How to efficiently calculate matrix operations when the elements are defined as functions?

I'm trying to calculate the one-body density matrix of a system of particles as described in this article, given in equations 14 and 15.

Here, is my code but it seems very slow. Is there any efficient way to calculate it in Mathematica?

\[Omega]z = 2 \[Pi] 14.3;
hbar = 1.05457*10^-34; (* Planck's constant *)
kb = 1.38065*10^-23; (* Boltzman's constant *)
mCs = 132.9054*1.6605*10^-27; (* mass Cs-Atom *)
lho = Sqrt[hbar/(mCs *\[Omega]z)];
Lmax = 10;
Np = 5;
\[Mu] = 2.3*10^-32;

Energy[n_] := (2 n + 1) *(hbar/2)* \[Omega]z;

f[i_] := 1/(Exp[(Energy[i] - \[Mu])/(kb*T)] + 1);

\[Psi][z_][n_] :=
N[Exp[-0.5 (z/lho)^2]*
HermiteH[n, z/lho]*(1/(N[\[Pi]]^(1/4) Sqrt[2^n n! lho]))] ;
\[Psi]bar[z_][n_] :=
N[Exp[-0.5 (z/lho)^2]*
HermiteH[n, z/lho]*(1/(N[\[Pi]]^(1/4) Sqrt[2^n n! lho])) /.
I -> -I ];

Pjk[z_][j_, k_] :=
Pjk[z][j, k] =
Exp[-z^2]*(HermiteH[j + 1, z]*HermiteH[k, z] -
HermiteH[j, z]*HermiteH[k + 1, z])*(1/(
2*(j - k)*Sqrt[2^(j + k) \[Pi] j! k!]));
Mj[z_, 0] = 0;
Mj[z_, j_] :=
Mj[z, j] =
Mj[z, j - 1] +
Exp[-z^2]*HermiteH[j, z]*
HermiteH[j + 1, z]*(1/(2^(j + 1)*((j + 1)!))) // N;
P[x_, y_][j_, k_] :=
P[x, y][j, k] =
If[j == k,
1 - 2*Sign[y - x]*f[j - 1]* (Mj[y, j - 1] - Mj[x, j - 1]), -2*
Sign[y - x]*
Sqrt[f[j - 1]*f[k - 1]]*(
Pjk[y][j - 1, k - 1] - Pjk[x][j - 1, k - 1])];
pmat[x__, y__] := Array[P[x, y], {Lmax, Lmax}] // N;
(*qmat[x_,y_]:=ConjugateTranspose[Inverse[pmat[x,y]]]*Det[pmat[x,y]];*)

qmat[x_, y_] :=
N[ConjugateTranspose[LinearSolve[pmat[x, y], IdentityMatrix[Lmax]]]*
Det[pmat[x, y]]];
allpsi[x_] :=
allpsi[x] = Table[\[Psi][x][i]*Sqrt[f[i]], {i, 0, Lmax - 1}] // N;
allpsibar[y_] :=
allpsibar[y] =
Table[\[Psi]bar[y][i]*Sqrt[f[i]], {i, 0, Lmax - 1}] // N;
densitymat[x_, y_] :=
Parallelize[allpsi[x] . qmat[x, y] . allpsibar[y]];
Plot[densitymat[x, 0], {x, 0, 5 lho}, PlotRange -> All]

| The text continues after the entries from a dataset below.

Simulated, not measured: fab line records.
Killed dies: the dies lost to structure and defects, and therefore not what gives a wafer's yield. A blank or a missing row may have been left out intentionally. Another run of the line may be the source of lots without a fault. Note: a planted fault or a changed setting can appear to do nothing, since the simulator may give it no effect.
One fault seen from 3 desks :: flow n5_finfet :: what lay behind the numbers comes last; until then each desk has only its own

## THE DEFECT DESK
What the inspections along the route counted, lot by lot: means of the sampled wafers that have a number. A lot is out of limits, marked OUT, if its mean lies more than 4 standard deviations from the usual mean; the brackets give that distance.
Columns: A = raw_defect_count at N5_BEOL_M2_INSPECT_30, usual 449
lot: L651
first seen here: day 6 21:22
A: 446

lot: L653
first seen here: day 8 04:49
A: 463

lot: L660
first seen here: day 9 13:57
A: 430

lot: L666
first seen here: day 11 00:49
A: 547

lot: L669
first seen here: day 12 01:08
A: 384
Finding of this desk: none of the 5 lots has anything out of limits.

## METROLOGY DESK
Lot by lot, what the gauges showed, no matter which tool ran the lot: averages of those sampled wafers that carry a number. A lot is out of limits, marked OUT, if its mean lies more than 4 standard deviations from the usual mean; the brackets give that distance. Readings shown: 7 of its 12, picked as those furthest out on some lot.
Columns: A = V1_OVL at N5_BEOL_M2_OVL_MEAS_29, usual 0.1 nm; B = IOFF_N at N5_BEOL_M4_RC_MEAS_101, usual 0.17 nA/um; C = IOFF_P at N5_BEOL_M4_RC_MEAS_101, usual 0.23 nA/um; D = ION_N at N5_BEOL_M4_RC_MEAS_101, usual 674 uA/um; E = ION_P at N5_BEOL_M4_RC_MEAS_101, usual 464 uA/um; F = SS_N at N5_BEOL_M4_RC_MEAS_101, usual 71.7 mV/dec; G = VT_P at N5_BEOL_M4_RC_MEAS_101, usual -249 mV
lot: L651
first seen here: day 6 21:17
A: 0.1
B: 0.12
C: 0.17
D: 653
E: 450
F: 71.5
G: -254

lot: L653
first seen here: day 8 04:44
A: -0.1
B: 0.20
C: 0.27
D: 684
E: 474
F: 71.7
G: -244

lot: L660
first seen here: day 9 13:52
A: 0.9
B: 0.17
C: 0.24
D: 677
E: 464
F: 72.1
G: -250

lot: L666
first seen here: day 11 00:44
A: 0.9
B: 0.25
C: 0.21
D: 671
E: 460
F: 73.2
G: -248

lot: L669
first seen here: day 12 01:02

For example, for (Lmax=10, Np=5), it takes around 5s, for(Lmax=20,Np=10), it's around 80s, and for (Lmax=50, Np=10), it's more than 600s. Is there any way to perform these matrix operations more efficiently so that we can push it to higher values of (Lmax,Np)? Finally, I would like to do a Fast Fourier transform of densitymat.